The purpose of this study was to use spatiotemporal data to measure China's provincial employment quality, further determine the spatial correlation of China's provincial employment quality, and determine the size and direction of the factors affecting employment quality. (1) PTA3 method was designed to decompose the comprehensive interaction of multi-dimensions and multi-features, and could reduce the dimensionality of high-order and high-dimensional data without changing its order. It overcomed the disadvantage of processing spatiotemporal multi-dimensional data in a sequential manner while ignoring its multi-linear structure. Therefore, this study applied the PTA3 method to measure employment quality from a spatio-temporal perspective for the first time, making up for the shortcomings of existing research that ignored the comprehensive role of multi-dimensional and multi-features in the employment quality evaluation system. (2) Global spatial autocorrelation was selected to analyze the spatial correlation of employment quality. (3) The spatial econometric model could analyze the direction and magnitude of the impact of factors affecting employment quality on itself and neighboring provinces from a spatial perspective.
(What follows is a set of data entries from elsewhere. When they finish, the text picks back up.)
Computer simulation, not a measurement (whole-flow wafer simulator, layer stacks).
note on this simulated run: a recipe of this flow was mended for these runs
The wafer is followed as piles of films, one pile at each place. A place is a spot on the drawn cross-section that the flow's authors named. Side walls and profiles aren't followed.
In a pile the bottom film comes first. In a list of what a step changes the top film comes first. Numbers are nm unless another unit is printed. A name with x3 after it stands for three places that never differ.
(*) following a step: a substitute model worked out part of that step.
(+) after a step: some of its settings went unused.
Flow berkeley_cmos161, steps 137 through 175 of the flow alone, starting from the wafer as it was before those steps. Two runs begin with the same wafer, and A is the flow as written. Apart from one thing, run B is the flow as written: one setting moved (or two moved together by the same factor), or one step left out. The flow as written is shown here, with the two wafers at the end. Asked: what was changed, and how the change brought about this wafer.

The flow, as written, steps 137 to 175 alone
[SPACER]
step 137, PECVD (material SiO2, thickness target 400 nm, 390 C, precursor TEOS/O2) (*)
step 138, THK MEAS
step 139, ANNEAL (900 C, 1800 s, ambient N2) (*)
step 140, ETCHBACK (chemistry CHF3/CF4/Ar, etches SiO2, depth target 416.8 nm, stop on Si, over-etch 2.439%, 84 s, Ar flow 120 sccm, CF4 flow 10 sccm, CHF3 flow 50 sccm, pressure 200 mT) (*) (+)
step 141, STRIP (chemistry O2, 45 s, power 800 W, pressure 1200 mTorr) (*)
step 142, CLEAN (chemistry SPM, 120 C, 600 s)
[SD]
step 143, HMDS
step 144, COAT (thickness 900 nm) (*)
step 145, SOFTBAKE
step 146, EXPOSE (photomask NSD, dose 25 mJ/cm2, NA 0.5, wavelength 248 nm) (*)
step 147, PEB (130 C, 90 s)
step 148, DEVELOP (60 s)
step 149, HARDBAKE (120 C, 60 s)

3.1. PTAk Model of k-order Tensor (K>2)
PTAk represents a technique for decomposing complex, high-dimensional array data, known as N (N>2)-order tensors. This approach extends the well-known principal component analysis to higher dimensions. PTAk's core objective is to approximate intricate high-order tensors using simpler, low-order ones, facilitating feature extraction from intricate high-dimensional datasets. Essentially, it functions as a generalized singular value decomposition model. The method relies on the alternating least squares technique to compute the principal tensor efficiently. This process enables the extraction of orthogonal sub-tensors from the original data, providing an effective approximation of the high-dimensional space. The significance of the principal tensor is evaluated based on the magnitude of its singular value, ensuring reliability in its selection.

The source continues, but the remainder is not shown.